Table 1 Input parameters used for the present study

Fig. 1

a Variation in relative electrical susceptibility with size for different dimensions of CdS semiconductor nanomaterials. b % deviation in electrical susceptibility of CdS nanowire and nanofilm from nanoparticle with size

Fig. 2

a Variation in relative electrical susceptibility with size for different dimensions of InAs semiconductor nanomaterials. b  % deviation in electrical susceptibility of InAs nanowire and nanofilm from nanoparticle with size

Fig. 3

a Variation in relative electrical susceptibility with size for different dimensions of Si semiconductor nanomaterials. b  % deviation in electrical susceptibility of Si nanowire and nanofilm from nanoparticle with size

Fig. 4

a Variation of dielectric constant with size for different dimensions of CdS semiconductor nanomaterials. b  % deviation in the values of dielectric constant from bulk for CdS with size

Fig. 5

a Variation of dielectric constant with size for different dimensions of InAs semiconductor nanomaterials. b  % deviation in the values of dielectric constant from bulk for InAs with size

Fig. 6

a Variation of dielectric constant with size for different dimensions of Si semiconductor nanomaterials. b  % deviation in the values of dielectric constant from bulk for Si with size

It has been observed from the graphs that the electrical susceptibility decreases with the decrement in size. Deviation graphs of electrical susceptibility showed that the difference between the values of electrical susceptibility of nanoparticles from nanowires (5–50%) is less in comparison with nanofilms (10–90%). This difference diminishes on moving toward the higher size range. Similar declining trend with the reduction in size has been observed for dielectric constant, and the computed results for the size-dependent dielectric constant have been compared with the available experimental and other theoretical data and found good agreement between both the data. Deviation graphs showed that the decrement in the value of dielectric constant with respect to bulk materials is the highest for nanoparticles (10–80%) then followed by nanowires (10–70%) and the lowest for nanofilms (5–60%).

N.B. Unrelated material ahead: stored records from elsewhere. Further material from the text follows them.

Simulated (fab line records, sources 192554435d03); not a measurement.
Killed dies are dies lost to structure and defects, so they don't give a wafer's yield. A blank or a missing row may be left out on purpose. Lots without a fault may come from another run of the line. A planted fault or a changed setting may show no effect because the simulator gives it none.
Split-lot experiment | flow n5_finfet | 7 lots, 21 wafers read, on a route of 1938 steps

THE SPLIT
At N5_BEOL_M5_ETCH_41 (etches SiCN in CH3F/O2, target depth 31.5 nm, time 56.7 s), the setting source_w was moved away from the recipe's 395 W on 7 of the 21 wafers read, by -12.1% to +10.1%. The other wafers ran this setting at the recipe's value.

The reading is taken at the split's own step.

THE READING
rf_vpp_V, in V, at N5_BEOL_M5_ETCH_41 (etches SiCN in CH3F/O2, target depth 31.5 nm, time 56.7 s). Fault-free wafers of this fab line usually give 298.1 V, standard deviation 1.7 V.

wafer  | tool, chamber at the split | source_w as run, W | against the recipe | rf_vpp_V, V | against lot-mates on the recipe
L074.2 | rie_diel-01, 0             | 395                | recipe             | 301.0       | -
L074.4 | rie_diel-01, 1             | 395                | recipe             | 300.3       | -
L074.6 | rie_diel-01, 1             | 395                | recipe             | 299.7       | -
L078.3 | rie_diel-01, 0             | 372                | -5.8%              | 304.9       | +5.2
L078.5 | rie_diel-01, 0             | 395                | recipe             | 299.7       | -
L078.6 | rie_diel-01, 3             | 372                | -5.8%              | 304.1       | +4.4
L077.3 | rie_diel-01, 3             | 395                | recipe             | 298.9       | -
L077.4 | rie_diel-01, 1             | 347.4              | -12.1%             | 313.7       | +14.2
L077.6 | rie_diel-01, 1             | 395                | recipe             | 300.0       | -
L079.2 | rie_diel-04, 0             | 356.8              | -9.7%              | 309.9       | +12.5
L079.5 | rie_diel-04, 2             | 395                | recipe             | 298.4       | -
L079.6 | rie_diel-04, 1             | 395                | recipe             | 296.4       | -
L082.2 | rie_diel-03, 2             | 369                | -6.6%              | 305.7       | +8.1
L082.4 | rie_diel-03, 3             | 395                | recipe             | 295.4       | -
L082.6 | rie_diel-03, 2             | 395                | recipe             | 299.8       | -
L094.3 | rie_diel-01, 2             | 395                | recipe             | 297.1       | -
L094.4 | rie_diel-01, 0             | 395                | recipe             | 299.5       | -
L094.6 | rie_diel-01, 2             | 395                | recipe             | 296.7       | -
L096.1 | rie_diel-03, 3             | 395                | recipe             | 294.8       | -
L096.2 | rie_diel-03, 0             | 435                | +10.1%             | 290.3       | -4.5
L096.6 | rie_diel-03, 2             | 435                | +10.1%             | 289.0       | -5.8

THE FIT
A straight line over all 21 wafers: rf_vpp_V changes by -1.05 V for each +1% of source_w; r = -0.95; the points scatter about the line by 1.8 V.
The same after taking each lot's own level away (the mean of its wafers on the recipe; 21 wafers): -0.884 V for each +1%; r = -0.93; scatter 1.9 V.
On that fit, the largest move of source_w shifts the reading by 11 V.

The reduction in the values of electrical susceptibility and dielectric constant is due to the size effects. The increased, surface-to-volume ratio and lower coordination number result the decrement in cohesive energy which encourages local quantum entrapment, leading to perturbed Hamiltonian that limits the band gap [13]. Band gap expansion modifies the process of electron polarization and consequently suppresses electrical susceptibility and hence decrement in dielectric constant. The reduction in the value of dielectric constant can improve the Coulomb interactions among charge carriers (electrons and holes) and ionized shallow impurities in nano-devices, which modify the optical and transport properties [10].

To investigate the cross-sectional shape effect along with size and dimension effect on the electrical susceptibility and dielectric constant of semiconductor nanowires, Eqs. (15) and (16) have been used. Four different cross-sectional shapes such as spherical, square, rectangular and hexagonal nanowires have been considered for the study. The values of shape factor used for the computation are given in Table 2. The variation in electrical susceptibility and dielectric constant for different cross-sectional shape with size has been plotted along with available experimental data for CdS, GaN and InP semiconductor nanowires in Figs. 7a, 8a, 9a, 10a, 11a, 12a, respectively.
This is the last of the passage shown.